I can’t keep up with all these stories. They come too fast and furious, one more idiotic than the next. Although there is sometimes method to the TSA’s madness, as in this case where the employees clearly wanted to steal somebody’s expensive perfume.
In Phoenix, Arizona, at Sky Harbor Airport, passenger Lois Lewis was carrying an $83 bottle of Jimmy Choo perfume (yes, the famous shoe company also makes perfume). The bottle has bumps on it that are apparently reminiscent of a grenade. Frankly, that’s not the first thing I thought of when I saw a picture of the bottle, but whatever.
Lewis says she’s traveled with the perfume hundreds of times in the past with no problem — though the blue-shirted wonders have “questioned” her about it. This time, however, they wanted it for their own. And they didn’t just do what they normally do when they want to steal something — which is tell you that they must “confiscate” it. No, the geniuses at Sky Harbor have a flair for the dramatic:
She says Transportation Security Administration agents shut down lane 6 at the Southwest Terminal for nearly an hour as they called in a bomb expert to deal with the offending bottle they said looked like a grenade.
That’s right. They shut down part of a terminal. For a perfume bottle.
Because, of course, if you were actually carrying a grenade, the first thing you would do would be to announce it to all and sundry by making sure it looked like a grenade. And the second thing would be to take it through security and detonate it on the plane, because detonating it in line, with hundreds of victims already massed together in a tight spot, would make too much sense.
Not only is Lewis questioning the, uh, brains of the TSA clerks, but she’s under the misapprehension that because she’s a Pre-Check member, that’s supposed to make a difference. As we’ve explained dozens of times over the past two years, it doesn’t. Pre-Check is meaningless.
“I’m not a casual traveler. I was trying to show them look I’m PreCheck. My risk has been assessed you know. I carry this with me always,” said Lewis. “They said if as a passenger you were to get on an airplane and you were to wave this around that people could maybe construe that as you making some sort of a threat.”

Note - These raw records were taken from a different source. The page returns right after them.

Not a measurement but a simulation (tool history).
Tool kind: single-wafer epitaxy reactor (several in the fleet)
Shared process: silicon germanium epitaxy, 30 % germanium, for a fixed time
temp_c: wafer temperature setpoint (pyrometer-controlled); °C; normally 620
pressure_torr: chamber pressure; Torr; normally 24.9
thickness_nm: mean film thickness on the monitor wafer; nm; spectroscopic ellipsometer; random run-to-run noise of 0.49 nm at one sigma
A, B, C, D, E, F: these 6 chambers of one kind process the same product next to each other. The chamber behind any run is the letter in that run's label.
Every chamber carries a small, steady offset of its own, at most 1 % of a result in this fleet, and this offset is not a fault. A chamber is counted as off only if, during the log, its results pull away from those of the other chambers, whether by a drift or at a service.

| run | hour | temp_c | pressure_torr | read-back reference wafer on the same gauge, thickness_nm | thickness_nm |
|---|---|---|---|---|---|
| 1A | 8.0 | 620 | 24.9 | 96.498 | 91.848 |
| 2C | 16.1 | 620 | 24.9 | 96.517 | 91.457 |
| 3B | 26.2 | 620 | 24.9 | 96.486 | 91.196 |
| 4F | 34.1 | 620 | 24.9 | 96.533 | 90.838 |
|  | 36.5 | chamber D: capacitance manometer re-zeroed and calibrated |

The expert then took her information, a copy of her identification and the bottle.
But wait — there’s more. When Lewis flew back from Denver, not wanting a repeat of what happened in Phoenix, she put the perfume in her checked luggage:
When she got to Denver, where she was promoting the Eli Young Band, she bought a new bottle.
She put it in her checked bag on the way back and when she got home to Tempe she realized her checked bag had been searched and the perfume was out of its plastic bag.
So damned if you do, damned if you don’t.
Considering the thousands — or tens of thousands, we’ll never know how many — of thefts the TSA commits every year, I wasn’t suprised by what happened to Lois Lewis, but I was sympathetic. Until I got to this:
“I know the TSA is there to protect us. I know that. I am a traveler. I travel a lot, many many flights a year. I have a husband. I want to come home. I want to be safe. But I want to be logical,” said Lewis.
Sorry, Ms. Lewis. If you still believe the TSA “is there to protect us,” after your own personal experience and years of evidence to the contrary, you’re more or less asking to be abused.
I don’t know how many more bottles of perfume — or other belongings — you’ll have to get stolen, or how many times you or your loved ones will have to get groped, before you come to the only logical conclusion: the TSA is a farce. It is security theater. It is obedience training. And by going along with it, and defending it, you’re just encouraging it by playing your little part.